Mendota Rowing Club was founded in 1975 by a small group of University of Wisconsin alumni with the primary purpose of fostering national and international rowing competition by developing amateur rowers. The club has since evolved into a non-profit, multifaceted organization. It welcomes and encourages men and women of all ages and levels of experience who wish to become involved in the sport of rowing.
A Board of Directors elected by the club membership governs the club. Part time coaches work with members to develop advanced rowing techniques and an integrated physical training program. The club relies heavily on members to donate their time to teach classes, maintain equipment, and administer the club.
For those new to rowing, we offer Learn to Row classes and Novice programs. The club maintains a fleet of racing and training shells, including eights, fours, pairs, quads, doubles, and singles. In addition to planned workouts, club activities include social events such as mini-regattas and seasonal parties.
The Bernard-Hoover Boathouse is historically significant as the last remaining building of the commercial boating business in Madison. It serves a reminder of the time when vacationing tourist and local residents were using the lakes for travel and recreational outings to resorts, which once dotted the shore. From 1855 to 1968, the Bernard-Hoover was both the first and the last major commercial boating business in Madison, located at 622 East Gorham Street. Commercial operations of the business included; boat liveries (boats for rent for pleasure and fishing), boat builders, and steamboat operators. The steamboats, one of the most impressive parts of Madison’s navigational history, were used to ferry local residents and tourist to various picnic spots or pleasure parks along the shore lines.
There were about 20 such enterprises on Lake Mendota during the period before World War II (8 boat builders, 13 liveries, and 6 steamboat operators), but they were in general much shorter-lived than their Lake Monona counterparts. On Lake Mendota, the commercial boating operations were located on the street ends of North Franklin, North Blair and North Blount Streets. The most well-known launch sites were Angle Worm Station (at the foot of South Carroll Street), a station located at South Blair Street, and a station located at South Hancock Street. All buildings and piers associated with these operations no longer exist, with Bernard-Hoover Boathouse being the last remaining reminder of the past.

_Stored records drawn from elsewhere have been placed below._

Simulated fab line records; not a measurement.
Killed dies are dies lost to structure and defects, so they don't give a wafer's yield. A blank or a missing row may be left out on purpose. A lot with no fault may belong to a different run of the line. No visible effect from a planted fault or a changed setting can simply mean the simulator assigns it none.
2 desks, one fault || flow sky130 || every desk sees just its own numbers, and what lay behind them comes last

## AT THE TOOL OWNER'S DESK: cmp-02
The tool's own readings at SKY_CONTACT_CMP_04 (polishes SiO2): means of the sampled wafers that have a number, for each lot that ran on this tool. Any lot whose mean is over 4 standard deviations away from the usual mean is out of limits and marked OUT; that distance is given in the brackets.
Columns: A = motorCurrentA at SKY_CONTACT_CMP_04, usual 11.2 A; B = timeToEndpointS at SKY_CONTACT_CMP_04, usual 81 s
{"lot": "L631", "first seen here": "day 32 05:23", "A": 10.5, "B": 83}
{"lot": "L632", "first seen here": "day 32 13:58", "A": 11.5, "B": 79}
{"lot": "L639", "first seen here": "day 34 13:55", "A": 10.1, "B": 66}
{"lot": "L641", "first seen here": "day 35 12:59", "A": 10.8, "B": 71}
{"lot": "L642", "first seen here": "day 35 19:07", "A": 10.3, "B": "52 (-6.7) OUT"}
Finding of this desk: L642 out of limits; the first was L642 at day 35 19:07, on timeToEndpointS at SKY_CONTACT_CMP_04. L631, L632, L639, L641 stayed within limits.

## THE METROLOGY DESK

Charles Bernard was born in Baden, Germany in 1824. At eight years old, he immigrated to the United States with his family. Before arriving to Madison in 1853, Bernard served as a member of the United States Marine Band as a ship’s carpenter in Brooklyn, New York, a soldier in the Mexican-American War, and a tailor in Lancaster County, Pennsylvania. When he moved to Madison, he continued working as a tailor and fisherman. In 1855, he bought the property at 622 East Gorham Street for a fishing station, although he continued to list himself as a tailor in city directories. His boating business was well established by 1875 and the city directory listed under his name “Charles Bernard Boat Delivery, First Class Pleasure and Fishing Boats and Fishing Material to Let, Landing Near Woolen Mill on Fourth Lake.” In 1890, Bernard built his first steamboat, which he named after one of his daughters, followed by another steamboat named the Columbia in 1893 and the Wisconsin in 1905.
Charles Bernard died in 1907, and his son William took over the business. Around the same time, the family bought land at Woodward’s Grove on the northeastern shore of Lake Mendota and opened Bernard’s Pleasure Park featuring picnic grounds, a refreshment stand, swings, and large dancing pavilion. The Bernard steamers offered two hour excursions around the lake or trips across the lake to the park. At the peak of the business, Bernard’s operated six large pleasure boats at a time. In 1911, the original Bernard boathouse was replaced by a spacious new building. Four years later the new structure was destroyed by fire, but it was quickly rebuilt with the same design. By 1940, the automobile had cut down substantially on the commercial boating business in Madison causing William Bernard to sell the boathouse, boats, and docks to Berg’s Sporting Company. In 1943, the Bergs sold the property to Harry Hoover, who continued the business until 1968 when the City of Madison bought it as part of its plans to expand James Madison Park. Currently, Bernard-Hoover Boathouse is use by the Mendota Rowing Club.